Vote for ‘Change’ is after all not a vote for change

This is historic not because BJP has won the General Elections 2014 but because it decimated Gandhis, Samajwadi Party, Mayawati, Nitish Kumar, Lalu Yadav and the Left. Jayalalitha, Mamta Banerjee and Navin Pattnaik have somehow held onto their grounds. The Facebook, at least whose posts were visible to me, went silent once it became evident that Bharatiya Janata Party (BJP) will win the General Elections. Maybe gradually they would reappear after introspecting into their arguments. The calculations and counter-calculations about how difficult it was for BJP to win also stopped. Maybe those who were claiming to having their ears to the ground need to concede that they did not have an inkling about the electoral battleground. This is a clean sweep with decimation of all political forces. The Left has been further marginalized and needs to do some serious introspection. As per the logic of representative democracy the nation wants Narendra Modi as Prime Minister and the ‘past’ did not really matter to people who voted. However, it may be argued that the candidate who wins an election, in fact, gets less votes than the combined will of others who do not want him/her to win. Hence, there is a substantial mass which did not want BJP to come to power. But that is all in the realm of speculation.

The vote is no doubt for change, as BJP says. However, what is tricky here is the idea of ‘change’ itself. The need for change appears in any situation when the existing conditions of existence are not satisfactory; when the status quo needs to be altered. Change in electoral democracy is conveyed in many ways – when drains are overflowing and political party in power does nothing people want a change; when farmers commit suicide due to agrarian crisis and the issue remains unaddressed people want change; when industry is not allowed freedom to do what they want to do they want change and so on and so forth. ‘Change’ as an idea, in other words, is used by different people located in different situations and it emerges out of where they locate themselves vis-a-vis the others as well. Hence, there is a movement for radical social change and there is momentary hullabaloo for change; there is a clamor to change the government which stifles the business and there are voices for change against those who take over people’s lands, mountains, forests and rivers. In the representative democracy when RSS or BJP say that it is a vote for change they are not mistaken. People did not vote for others for a reason – they thought BJP will bring about ‘change’ in their lives. Congress and its allies of different kind had led to devastation of people’s lives – their everyday affair was in shambles, from food inflation, to corruption, to unemployment to shamelessness of telling people that they can survive a day with Rs.32 or have food for Rs.12. But then why did BJP become the only alternative for people is something which needs serious rethinking.

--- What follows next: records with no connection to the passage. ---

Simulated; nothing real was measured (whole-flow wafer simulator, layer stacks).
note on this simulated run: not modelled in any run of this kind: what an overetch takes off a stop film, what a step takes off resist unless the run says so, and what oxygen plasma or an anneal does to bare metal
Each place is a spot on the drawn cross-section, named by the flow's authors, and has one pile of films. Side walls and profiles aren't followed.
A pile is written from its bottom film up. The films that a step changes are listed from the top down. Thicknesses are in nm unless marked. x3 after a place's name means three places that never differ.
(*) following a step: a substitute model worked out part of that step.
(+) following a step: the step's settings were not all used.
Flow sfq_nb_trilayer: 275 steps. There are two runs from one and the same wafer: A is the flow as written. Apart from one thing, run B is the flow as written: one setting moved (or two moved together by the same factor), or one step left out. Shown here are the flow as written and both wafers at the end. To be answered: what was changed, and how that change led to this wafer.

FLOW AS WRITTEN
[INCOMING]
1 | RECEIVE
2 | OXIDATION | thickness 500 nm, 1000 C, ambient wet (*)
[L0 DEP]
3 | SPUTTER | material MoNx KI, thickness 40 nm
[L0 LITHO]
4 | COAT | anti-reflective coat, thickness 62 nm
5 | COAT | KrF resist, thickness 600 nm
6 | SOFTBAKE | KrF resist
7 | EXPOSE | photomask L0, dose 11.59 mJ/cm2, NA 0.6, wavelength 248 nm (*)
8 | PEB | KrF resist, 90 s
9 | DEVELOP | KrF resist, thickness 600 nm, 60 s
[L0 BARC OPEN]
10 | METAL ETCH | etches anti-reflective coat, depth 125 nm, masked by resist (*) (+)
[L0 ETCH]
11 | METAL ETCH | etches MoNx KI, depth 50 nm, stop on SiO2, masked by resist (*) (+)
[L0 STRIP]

Here, notably, what bourgeois politics and its version of democracy represented through electoral exercise does is that it modifies the idea of ‘change’ to not necessarily changing of status quo but to changing of the facade of the existing forms of governance. In other words, like the Parsonian framework they argue that the problems of hunger, poverty, corruption, violence against women, etc., can be resolved by tinkering with the different instruments/units of the system. The system is not wrong or responsible for all these problems but may be a new party or a new Prime Minister will resolve the problems. The effort is always to convince people that the problem is largely because of some mismanagement of the system, it is not because a few want to accumulate as much wealth as possible at the cost of others.

It is important to highlight that if an analysis of representative democracy continues to be done with reference to the cosmetic changes it would always yield erroneous analysis. What has to be understood is the fact that there is discontent with the existing order of things. And this discontent is due to the way the existing system through its aggressive and persistent focus ensures that a few keep getting rich at the cost of most. It is essentially because of how a farmer’s loan if unpaid is a crime but a corporate loan of over Rs.70,000 crore becomes an act of celebration. The discontent is because the system facilitates an easy life for the owners of capital at the cost of others. This discontent is not so much about secularism and communalism, which some political forces treat as if devoid of any politico-economic content. It is the fallacious understanding of ideas of secularism and social justice that has allowed under different garbs the basic questions to be scuttled by the electoral politics. It has failed to bring forth the idea that the oppressed communities need ultimately a politics that radically alters the nature of the existing system; that addresses the profound reasons for the discontent rather than its superficial textures.

It is amply clear that the misdeeds of a regime (Congress in this case) carried the potential of generating sufficient discontent. A situation had to be avoided by the corporate capital wherein an ‘unstable’ government is formed which may not accede to its demands and whimsical desires. Hence, the only option was to supplant Congress with BJP. It is this logic which saw money and resources being pumped into the election campaigns of the BJP and a little less into that of Congress. There is a fear of ‘instability’ because it would upset the existing arrangements whether it is about pricing of natural resources or taking away the benefit of tax waivers or subsidies to corporates. Though, this would also mean ‘change’ but that change has to be avoided in the interests of the corporate capital. Therefore, the vote for ‘change’ would continue to remain a farce. In fact, it is another means to ensure that the corporate capital has a way in dictating how the economy and politics of the nation should be. What this election has done is given a strong hand to the capitalist class to do what they would like to. This is the meaning of a ‘strong and stable’ government.